K is on a diet. Today is day 30. She is allowed to add one thing today. She added vegan honey to her breakfast amaranth. Now she waits three days to see if there’s a reaction. If a reaction — pain, a flare, stiffness — is experienced, that item is banned from her diet. Forever. Then she resets for a few days and adds another item. If no reaction is felt, she adds another item and waits three days. So it goes.

This means that she can’t eat what’s on the plate.

She’s hosting book club next month. The moderator opted for something lighter for March. Lessons in Chemistry. Bonnie Garmus. Kay is making vegan brownies studded with chocolate chips. These are vegan chips from Trader Joe’s. Vegan butter was used. This is a test batch. A Ghirardelli mix was used.

“Taste these,” she tells me. “Tell me what you think.”

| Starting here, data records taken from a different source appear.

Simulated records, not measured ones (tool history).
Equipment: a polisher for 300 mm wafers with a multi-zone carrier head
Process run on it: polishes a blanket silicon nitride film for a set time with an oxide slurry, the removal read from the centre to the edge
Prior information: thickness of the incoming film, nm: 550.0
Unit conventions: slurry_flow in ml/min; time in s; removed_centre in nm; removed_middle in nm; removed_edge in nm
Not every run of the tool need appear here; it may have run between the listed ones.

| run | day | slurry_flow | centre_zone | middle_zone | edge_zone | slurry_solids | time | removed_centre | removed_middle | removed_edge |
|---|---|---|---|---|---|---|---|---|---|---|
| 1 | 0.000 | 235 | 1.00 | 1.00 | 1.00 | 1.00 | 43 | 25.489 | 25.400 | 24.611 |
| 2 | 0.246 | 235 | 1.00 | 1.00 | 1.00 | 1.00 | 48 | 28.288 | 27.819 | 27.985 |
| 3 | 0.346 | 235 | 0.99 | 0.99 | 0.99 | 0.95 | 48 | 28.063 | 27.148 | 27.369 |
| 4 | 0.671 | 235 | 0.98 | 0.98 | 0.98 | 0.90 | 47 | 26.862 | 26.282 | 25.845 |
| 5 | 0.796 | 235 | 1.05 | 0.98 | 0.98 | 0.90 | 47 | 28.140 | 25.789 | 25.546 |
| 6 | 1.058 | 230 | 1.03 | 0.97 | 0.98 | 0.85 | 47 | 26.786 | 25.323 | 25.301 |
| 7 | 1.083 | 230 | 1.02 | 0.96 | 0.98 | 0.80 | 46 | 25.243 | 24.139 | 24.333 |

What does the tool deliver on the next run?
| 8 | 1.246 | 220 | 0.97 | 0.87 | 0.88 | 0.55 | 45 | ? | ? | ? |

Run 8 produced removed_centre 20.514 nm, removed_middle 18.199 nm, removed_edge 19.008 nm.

She can’t have them. Diet. Two of the Ashlandians in the book club are vegan.

I force myself to eat a chewy, gooey vegan brownie.

“Wonderful chocolate taste. Not too sweet. Greasy,” I announce. That makes sense to her. There was something about the vegan butter melting and then measuring it again. She didn’t do that. “And they’re not done enough.”

“Five more minutes?”

“Maybe just three.”

She nods. She’ll make another test batch this week.

They go great with black coffee on a winting Ashlandia afternoon. An entire tray waits for me in the kitchen.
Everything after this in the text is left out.